Austerdalsbreen

Many find Austerdalsbreen the most beautiful glacier in Norway. They could very well be right, as the flat snout with two icefalls in the background is indeed a spectacular sight. And a popular place to study.

Icefalls

Starting at Jostedalsbreen ice cap, two icefalls come down 800 m and flow towards Austerdalen valley: Odinsbreen and Torsbreen. In the nineteenth century, a third icefall (Lokebreen) joined them. In the valley, the glacier is 3 km long and has the best ogives in all of Norway. The glacier snout partly floats in a lake.

Satellite image of Austerdalsbreen (2021) with its icefalls.
Satellite image of Austerdalsbreen (2021) with its icefalls.
Lokebreen in 1896, when it still merged with Austerdalsbreen. Photographer: Howard Priestman, collection Norsk Fjellmuseum NFJ-00491.01.
Lokebreen in 1896, when it still merged with Austerdalsbreen. Photographer: Howard Priestman, collection Norsk Fjellmuseum NFJ-00491.01.
Austerdalen towards the glacier.
Austerdalen towards the glacier.

British Scientists

In the 1950’s, Austerdalsbreen was a popular destination for British natural scientists. They conducted extensive research at the icefalls and the flow pattern of the glacier. Students accompanied their professors to do the hard work: drilling holes into the ice, carrying wooden stakes for many miles and even carving out an ice tunnel, which sadly filled with water prematurely. In total, up to eighty people slept in tents at the glacier’s surface simultaneously (Nye, 1997).

Rapid Icefalls

Special attention was paid to the two ice falls feeding Austerdalsbreen: Odinsbreen and Torsbreen. Glaciologist John Nye arranged for photographs of the ice fall to be taken twice a day from the same rock. This way, he discovered a flow velocity 2 km a year. This extremely high speeds surprised everybody and gave rise to a complete new theory on the formation of the prominent ogives (bands) found in the snout of Austerdalsbreen: not oscillations in strain rates, but seasonal differences in icefall flow velocity and thus ice volume transport leads to bulges (summer) and troughs (winter) in the snout (Nye, 1959). The ice falling down the icefall in summer is melted more and makes for a lower part of the glacier than ‘winter-ice’, thus forming alternating bands of troughs and bulges.

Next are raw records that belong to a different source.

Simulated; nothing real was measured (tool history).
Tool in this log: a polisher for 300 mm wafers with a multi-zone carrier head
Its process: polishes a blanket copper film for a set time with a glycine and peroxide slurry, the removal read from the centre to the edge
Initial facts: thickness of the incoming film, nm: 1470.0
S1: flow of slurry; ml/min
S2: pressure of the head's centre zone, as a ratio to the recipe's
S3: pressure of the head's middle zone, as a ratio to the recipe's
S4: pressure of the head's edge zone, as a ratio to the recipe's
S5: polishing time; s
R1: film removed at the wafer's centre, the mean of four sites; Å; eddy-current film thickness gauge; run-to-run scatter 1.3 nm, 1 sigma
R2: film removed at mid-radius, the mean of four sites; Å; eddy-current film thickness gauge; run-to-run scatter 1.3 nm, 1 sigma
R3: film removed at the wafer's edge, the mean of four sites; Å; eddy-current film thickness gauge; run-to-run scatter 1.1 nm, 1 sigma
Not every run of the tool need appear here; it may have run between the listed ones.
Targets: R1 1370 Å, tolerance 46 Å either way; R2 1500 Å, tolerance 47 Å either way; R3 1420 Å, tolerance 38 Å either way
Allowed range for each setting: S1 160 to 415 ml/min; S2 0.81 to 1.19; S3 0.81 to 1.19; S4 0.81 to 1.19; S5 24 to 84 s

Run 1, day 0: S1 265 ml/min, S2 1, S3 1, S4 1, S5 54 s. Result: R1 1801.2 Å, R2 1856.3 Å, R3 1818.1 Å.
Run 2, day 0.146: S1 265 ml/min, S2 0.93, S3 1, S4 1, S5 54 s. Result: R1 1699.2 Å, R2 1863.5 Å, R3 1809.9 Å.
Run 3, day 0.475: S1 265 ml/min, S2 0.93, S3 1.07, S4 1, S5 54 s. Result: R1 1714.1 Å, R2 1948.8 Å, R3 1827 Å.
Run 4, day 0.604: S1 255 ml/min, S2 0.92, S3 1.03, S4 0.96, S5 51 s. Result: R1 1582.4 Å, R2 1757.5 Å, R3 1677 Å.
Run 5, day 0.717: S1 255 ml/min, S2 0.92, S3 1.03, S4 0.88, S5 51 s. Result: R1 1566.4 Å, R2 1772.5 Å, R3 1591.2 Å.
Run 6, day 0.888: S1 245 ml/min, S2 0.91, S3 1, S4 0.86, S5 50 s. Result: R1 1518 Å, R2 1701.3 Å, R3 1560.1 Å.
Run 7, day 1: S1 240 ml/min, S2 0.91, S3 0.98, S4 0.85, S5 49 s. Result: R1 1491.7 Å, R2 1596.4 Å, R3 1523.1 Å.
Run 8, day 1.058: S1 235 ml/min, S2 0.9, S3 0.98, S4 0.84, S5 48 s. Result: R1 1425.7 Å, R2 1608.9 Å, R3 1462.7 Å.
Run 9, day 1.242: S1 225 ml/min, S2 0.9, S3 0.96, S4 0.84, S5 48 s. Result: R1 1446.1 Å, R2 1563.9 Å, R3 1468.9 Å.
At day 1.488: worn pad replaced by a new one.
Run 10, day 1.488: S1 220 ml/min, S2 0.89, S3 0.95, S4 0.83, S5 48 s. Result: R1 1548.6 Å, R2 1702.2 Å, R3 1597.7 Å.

Lower part of Odinsbreen (left) and Torsbreen icefalls, July 2020.
Lower part of Odinsbreen (left) and Torsbreen icefalls, July 2020.
Austerdalsbreen with very clear ogives in 1947, as seen from Kvitesteinsvarden. Photographer: Paul Andres Røstad, collection Norsk Teknisk Museum, DEX PR 025449.
Austerdalsbreen with very clear ogives in 1947, as seen from Kvitesteinsvarden. Photographer: Paul Andres Røstad, collection Norsk Teknisk Museum, DEX PR 025449.

Ogives

Ice spending the summer in the icefall collects more dust and debris. Therefore, this ice has a darker color than ice that spends winter there. So besides thinner (throughs), ‘summer-ice’ is also darker than ‘winter-ice’. Their differences in height are evened out within a few years, but their different colors are very persistent and are even amplified through the compression of the ice. Melt also helps to accentuate them, as dirt sticks more easily to the darker surfaces and in turn attracts even more dirt (King en Lewis, 1961). Furthermore, the ogives get arch-shaped, because flow velocity in the center of glaciers is higher than at the sides.

New Research Possibilities

The British did their research at Austerdalsbreen 200 years after it reached its maximum extent. Around 1770, the glacier namely was bigger that it had been for thousands of years and was 4 km longer than at present. Not that long ago, in 1900, the glacier still extended 2 km further than it does now, not to mention its change in thickness. At the same time, this massive retreat opens up new research possibilities, like studying the way in which spiders and beetles colonize new grounds and how their communities change over time (Kloptsch et al., 2023). 

Austerdalsbreen in 1896. Photograher: Howard Priestman, collection Norsk fjellmuseum foto NFJ-00492.
Austerdalsbreen in 1896. Photograher: Howard Priestman, collection Norsk fjellmuseum foto NFJ-00492.
Austerdalsbreen, 2020.
Austerdalsbreen, 2020.
Satellite image of Austerdalsbreen (2021) with its maximum extent in ca. 1770 and around 1905, based on Bickerton en Matthews, 1993.
Satellite image of Austerdalsbreen (2021) with its maximum extent in ca. 1770 and around 1905, based on Bickerton en Matthews, 1993.
Pieces of Austerdalsbreen float in the proglacial lake, July 2020.
Pieces of Austerdalsbreen float in the proglacial lake, July 2020.

Emerging Lake

After Austerdalsbreen advanced a little bit in the 1990’s, the glacier started to melt quickly at the turn of the century. But because the snout was covered by stones as a result of the advance, it wasn’t until 2014 that its length really started to change significantly. Since then, small lakes appeared in front of Austerdalsbreen. They have merged into a single, expanding lake by now.  

Tragic Thinning

All those stones on top of the ice, together with the proglacial lake, make it hard to measure annual length change. A group of European scientists therefore decided that the evolution of Austerdalsbreen is better understood by measuring its surface elevation. They were able to do so for the period 1966-2021. Not surprisingly, the glacier thinned over those years and the rate by which strongly increased. For decades, the glacier melted from the top by about 1.5 m annually. But this number increased to 4 m recently and Austerdalsbreen even lost 11 m of its thickness in 2021 (Seier et al., 2023)! In this pace, the glacier is gone within 20 years.